The 2006 World Internet Summit UK

Tomorrow sees the start of the World Internet Summit UK 2006 in London which means an early start for me to travel down there. Yep, I splashed out another ton of cash I haven’t really got to attend yet another Internet Marketing seminar.

Didn’t I just go to one of those a few weeks ago? Yes I did, and I’ll probably talk about that pitch-athon in another post.

The Summit looks like it’s going to be a great seminar (don’t they all?) and I love the opportunity to meet with like minded souls but I could easily have missed this one.

In fact, the reason I’m going at all has some very interesting marketing lessons, so listen up!

I’d heard a little bit about the Summit before but, to be honest, I thought it was just a typical, expensive Internet marketing seminar and really didn’t pay it much attention. You know, one of those things that would be nice to go to if I could afford the cost and the time away from my family.

So what changed?

Well, if you’re in the UK then there’s a good chance you’ve heard of a guy called Andrew Reynolds. If you haven’t then all you need to know is that he started with nothing and is now a very successful, multi-millionaire who knows a thing or two about marketing (and direct mail in particular).

Anyway, I’ve been a customer of Andrew’s for many years. In fact it’s probably due to Andrew that I got interested in niche product development and marketing in the first place after he sold me some Bill Myers video tapes (back in the Manhattan Direct days). Now that was a good example of a cheap ‘front-end’ product because I then went on to spend hundreds more on a full set of tapes (there were no DVDs then) and have since sent him thousands more.

So I guess you could say that I’m a fairly loyal customer. I’ve met Andrew. I really like him. He seems like a straight-forward, down-to-earth, honest kind of guy.

But sometimes he does things that really tick me off. And to get back to the story of the World Internet Summit, here’s a case in point…

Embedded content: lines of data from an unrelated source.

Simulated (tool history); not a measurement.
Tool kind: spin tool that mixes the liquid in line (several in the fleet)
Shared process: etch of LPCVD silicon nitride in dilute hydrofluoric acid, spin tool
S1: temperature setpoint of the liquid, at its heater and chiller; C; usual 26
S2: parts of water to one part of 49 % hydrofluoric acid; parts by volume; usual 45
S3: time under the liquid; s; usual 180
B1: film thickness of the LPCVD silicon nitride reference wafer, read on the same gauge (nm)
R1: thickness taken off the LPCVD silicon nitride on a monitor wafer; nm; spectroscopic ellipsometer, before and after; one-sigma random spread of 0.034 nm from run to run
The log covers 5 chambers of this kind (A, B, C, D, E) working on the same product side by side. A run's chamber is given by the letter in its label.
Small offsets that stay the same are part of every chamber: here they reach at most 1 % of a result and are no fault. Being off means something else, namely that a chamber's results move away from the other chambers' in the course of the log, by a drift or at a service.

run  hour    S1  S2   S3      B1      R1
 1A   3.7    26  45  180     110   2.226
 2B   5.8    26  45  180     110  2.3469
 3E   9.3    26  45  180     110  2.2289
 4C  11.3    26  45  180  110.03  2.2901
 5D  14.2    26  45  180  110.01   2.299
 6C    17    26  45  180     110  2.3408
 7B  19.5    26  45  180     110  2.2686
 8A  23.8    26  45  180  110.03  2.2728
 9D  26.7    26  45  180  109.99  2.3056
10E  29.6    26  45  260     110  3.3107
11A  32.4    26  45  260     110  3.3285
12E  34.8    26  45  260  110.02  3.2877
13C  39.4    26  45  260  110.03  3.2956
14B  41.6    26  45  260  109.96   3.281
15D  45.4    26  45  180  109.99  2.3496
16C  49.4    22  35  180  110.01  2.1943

A couple of weeks ago I got a mailshot about a special gathering where Andrew and some of his associates were going to show us a step-by-step system for creating several thousand pounds (or dollars if you prefer) within 72 hours. And they were going to demonstrate it live in front of us.

It was a new system this guy Brett had shown him a year before and he’d used it to pull in half a million quid in a week (this is the same half million he talked about in Wembley last year that was filmed for a TV documentary). It was supposed to fit in well with another of his systems that I’m currently following. Maybe I’ll talk about that another time.

Well, to cut a long story shorter than it might otherwise have been, I was convinced by the sales letter, the urgent scarcity play seemed plausible (after all, the seminar was only 2 weeks away), and the dates turned out to be amazingly convenient for me. So I signed up.

Now, at that point, I still had no idea that I was going to the World Internet Summit. In fact, for all I’m supposed to know right now, I’m not! Instead, I’m going to a “72-Hour Demonstration Weekend and Summit” that just happens to be in the same place and at the same time as the World Internet Summit. What the feck?

And how did I find out?

Well, I happen to know who Brett McFall is and recognised his picture in the sales letter (which only referred to him as “Brett”). So I did a bit of Googling and figured it out very quickly.

And here’s the point of the whole story…

Once I knew what the real deal was (though I couldn’t be 100% certain until the location information arrived in the post a few days later), I felt really angry. I felt stupid. I felt like I’d been duped or conned. That perhaps the seminar I’d be going to was not the one I’d signed up for or been ’sold’.

My first reaction was that I thought I ought to cancel it immediately and get a refund. No, actually, my first reaction was to wonder how I’d been so dumb as to do the research after giving him my credit card details!

So I was feeling pretty low about the whole thing at that point.

But I decided to do some more research and have a look at the ‘proper’ sales letter for the World Internet Summit and sign up for the pre-seminar mailing list. And I’m glad I did for 2 reasons:

  1. I got to find out what the seminar was really all about. It looked pretty good and still included the 72-hour demonstration.
  2. I discovered a whole bunch of teleseminars that were being recorded with the speakers in the run-up to the Summit. I had a few weeks of them to catch up on but they have been full of great information and a good primer for the seminar.

So after a few days of frantic pacing around, I mellowed and decided to go ahead after all.

But I’m still pretty mad at Andrew Reynolds for the way that he’s handled his promotion of the event. If I get the opportunity this weekend I’m going to corner him and ask him what is approach was all about. What was he thinking? That we’re going to walk through the door of the Wembley Conference Centre tomorrow and he’s going to say “Surprise! You’re actually at the World Internet Summit not that other thing I made up just for you!”

I feel like he’s been dishonest in hiding the true nature of the event and I think he’s done his customers a disservice by not giving them access to the teleseminar recordings. This is a very bad thing to do to your loyal customers.

I hope he has a good explanation for it all. Maybe he didn’t realise what the implications would be or maybe he just screwed up. Will I forgive him? Probably this time, but the damage has been done.

The irony is that the angle he took was what ’sold’ me on the event and I probably wouldn’t have been going otherwise. I just wish he’d come clean afterwards, that’s all.